Submitted by : 127.0.0.1 at: 2004-10-15T22:28:48+00:00 (13 years ago)
Name :
Category : Severity : Status :
Optional subject :  
Optional comment :

We have a big amount of ZWiki page written in iso-8859-1 but since ZWiki 0.27 the coding of these pages is proudly announced as UTF-8... :-( The only answer I found up to now is : convert the page manually... :-( Is there anybody with enough ZWiki knowledge to kindly write a method to iterate on all the pages of a ZWiki and if it find heuristically some incorrect UTF-8 character convert the page from the old encoding to UTF-8 ?

It should help all the people with old international pages...

Thank you in advance !

here's what I used --simon, Fri, 15 Oct 2004 23:01:05 -0700 reply

Call this python script in the context of your wiki folder:

# convert iso-8859-1-encoded wiki pages to system default encoding

import sys

RESPONSE =  container.REQUEST.RESPONSE
#RESPONSE.setHeader('Content-Type', 'text/html')
page = context.objectValues(spec='ZWiki Page')[0]
converted=0
for p in page.pageObjects():
  try: t = unicode(p.text())
  except UnicodeDecodeError:
    converted += 1
    log = "converting %s to %s\n" % (p.title_or_id(),'default encoding')#sys.getdefaultencoding())
    #RESPONSE.write(log) #stops
    print log
    p.edit(text=unicode(p.text(),'iso8859-1').encode(), log=log)
print 'fixed encoding of %d pages\n' % (converted)
return printed

property change --simon, Fri, 15 Oct 2004 23:01:23 -0700 reply

Status: open => closed

property change --simon, Fri, 15 Oct 2004 23:03:00 -0700 reply

Severity: serious => normal

Small mistake? --Wed, 22 Jun 2005 07:42:30 -0700 reply

This script works here only with the following line:
p.edit(text=unicode(p.text(),'iso8859-1').encode('utf-8'), log=log)

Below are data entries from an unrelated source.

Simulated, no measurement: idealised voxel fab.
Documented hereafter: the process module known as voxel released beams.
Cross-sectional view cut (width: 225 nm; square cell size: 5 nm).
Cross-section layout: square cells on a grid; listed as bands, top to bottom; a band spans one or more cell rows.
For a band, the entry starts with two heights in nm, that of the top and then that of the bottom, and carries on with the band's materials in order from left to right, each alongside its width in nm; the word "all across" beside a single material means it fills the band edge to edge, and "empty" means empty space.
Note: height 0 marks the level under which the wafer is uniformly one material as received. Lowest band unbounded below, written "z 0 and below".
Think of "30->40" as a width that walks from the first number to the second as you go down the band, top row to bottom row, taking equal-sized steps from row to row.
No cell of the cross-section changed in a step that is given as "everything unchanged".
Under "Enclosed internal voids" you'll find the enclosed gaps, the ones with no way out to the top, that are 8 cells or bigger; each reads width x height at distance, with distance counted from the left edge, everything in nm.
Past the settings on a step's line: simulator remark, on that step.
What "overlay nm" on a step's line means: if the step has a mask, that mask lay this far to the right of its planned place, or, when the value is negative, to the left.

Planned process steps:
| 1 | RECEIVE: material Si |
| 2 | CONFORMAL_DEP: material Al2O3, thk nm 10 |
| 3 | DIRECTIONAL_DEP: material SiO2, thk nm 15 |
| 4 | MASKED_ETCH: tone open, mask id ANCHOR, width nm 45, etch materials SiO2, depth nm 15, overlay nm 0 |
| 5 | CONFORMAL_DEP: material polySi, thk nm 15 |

Otherwise, .encode() seems to try the ASCII encoding/default encoding(?).

small change --Mon, 08 Aug 2005 01:12:51 -0700 reply

Hi, needed to change <tt>p.edit(text=unicode(p.text(),''iso8859-1'').encode(), log=log)</tt> to <tt>p.edit(text=unicode(p.text(),''iso8859-1'').encode(''utf-8''), log=log)</tt>

Watch out for ReStructuredText?! --kaleissin, Mon, 15 May 2006 13:09:30 -0700 reply

If you have a wikipage using ReStructuredText? in the wiki-folder you must set <tt>rest-output-encoding</tt> and <tt>rest-input-encoding</tt> in <tt>zope.conf</tt> to the original encoding prior to conversion or you'll get a UnicodeError?.

Prettified version that also converts pagenames --kaleissin, Mon, 15 May 2006 13:14:54 -0700 reply

The first version doesn't convert the pagenames/ids:

FROM     = 'iso8859-1'
TO       = 'UTF-8'
REQUEST  = container.REQUEST
RESPONSE = REQUEST.RESPONSE
page = context.objectValues(spec='ZWiki Page')[0]
converted=0
for p in page.pageObjects():
    try:
        # any non-ascii characters ?
        t = unicode(p.text())
        t = unicode(p.pageName())
    except UnicodeDecodeError:
        # yes - convert it
        converted += 1
        log = "Converting %s from %s to %s\n" % (p.title_or_id(), FROM, TO)
        print log
        p.edit(
            text=unicode(p.text(), FROM).encode(TO),
            title=unicode(p.pageName(), FROM).encode(TO),
            log=log,
            REQUEST=REQUEST, # needed for Zwiki < ~0.46, probably
            )
# make sure hierarchy cache is current
page.updatecontents()
# would like to print the log here, but edit & rename do a redirect;
# not sure how to undo that.. we'll redirect to the front page
#print 'Fixed encoding of %d pages\n' % (converted)
#return printed
RESPONSE.redirect(REQUEST['URL1'])

Prettified version that also converts pagenames --simon, Mon, 15 May 2006 13:42:39 -0700 reply

We think this one works reasonably well, but it may forget parents for some reason - beware, keep a backup, any clues welcome.

ok --simon, Mon, 15 May 2006 14:04:00 -0700 reply

It should be fine now.

note --simon, Wed, 18 Apr 2007 02:26:43 +0000 reply

Note this was built in to Zwiki a while back. If you visit SOMEPAGE/upgradeAll as manager, it will hopefully resolve all these problems for you. You can also try to fix just one page by visiting PROBLEMPAGE/fixPageEncoding , optionally adding ?FROM=oldencoding&TO=newencoding arguments. See Admin.py for more.